More information is needed before a decision on the expansion of the island airport can be made, city councillors decided Tuesday night.

At around 8 p.m., councillors voted unanimously 44-0 in favour of further studying the potential expansion of the airport.

On an issue that has greatly divided both councillors and city residents, representatives from both sides seemed to claim victory with the vote.

“It should really come together really quite nicely sometime during the early part of 2015,” Porter Airlines’ CEO Robert Deluce told reporters at city hall Tuesday night.

“It’s moving forward as planned, and we’re thrilled,” he added. “That was a 44-0 vote. We’re actually happy to have even Adam Vaughan on board. It’s great.”

Coun. Pam McConnell saw the vote decidedly differently.

“In fact, today, as much as Mr. Deluce might want to put a good spin on it, council did not decide to approve his jets,” she said. “In fact council said we need more time.

“That’s why you saw the NoJets(TO) people jump in the air in excitement. What is true today is the council came together and they said in one voice no jets at the moment.”

Ford arrives late, mum on reason

Toronto Mayor Rob Ford was a late arrival to Tuesday’s debate.

Ford was absent in the morning as councillors began debating the proposal to extend the airport’s runway and allow jets to use the facility.

When he did show up at around 1 p.m., he pushed through a crowd of reporters on the way to his office and did not answer any questions relating to his tardiness.

Earlier in the day, Coun. Doug Ford told reporters that his brother had thrown out his back but would not miss the afternoon session of council.

“He lifted a few too many weights and he was at the chiropractor getting his back fixed because he got carried away,” Doug Ford said. “He’ll be here, though. Nobody has debated this vote more than Rob has and nobody has encouraged more people to vote for economic development of the airport than Rob Ford.”

Deputy Mayor Norm Kelly was pushing for a vote on a motion that would allow city staff to begin negotiations and studies with the Toronto Port Authority (TPA) and Transport Canada.

Meanwhile, Ford had pledged on Monday to table a motion that would fast-track negotiations.

“They are just trying to drag this out,” Ford said. “We need to move on.”

Last week, Kelly and the rest of council’s executive committee voted 11-1 to move ahead with talks, but the motion needed council’s blessing before staff could proceed.

In a report to council, city staff recommended a series of studies and conditions that must be met before they will give a final opinion on Porter Airlines’ proposal.

Council had been urged to delay a final decision until 2015 at the earliest to allow for further study and planning and regulatory approvals.

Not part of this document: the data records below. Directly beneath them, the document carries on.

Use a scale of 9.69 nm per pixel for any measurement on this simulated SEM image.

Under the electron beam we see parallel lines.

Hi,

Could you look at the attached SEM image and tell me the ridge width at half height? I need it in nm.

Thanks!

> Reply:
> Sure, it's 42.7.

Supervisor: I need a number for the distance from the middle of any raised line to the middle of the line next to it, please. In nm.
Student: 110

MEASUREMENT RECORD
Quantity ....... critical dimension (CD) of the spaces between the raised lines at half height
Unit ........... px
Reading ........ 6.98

Jet-powered aircraft are currently banned at the island airport, which is governed by a Tripartite Agreement signed in 1983 by the city, Toronto Port Authority (TPA) and Transport Canada.

Porter is asking the co-signers to amend the agreement to allow the use of jets and the expansion of the runway by 200 metres at each end. The changes would allow Porter to expand its flight network to farther destinations in North America.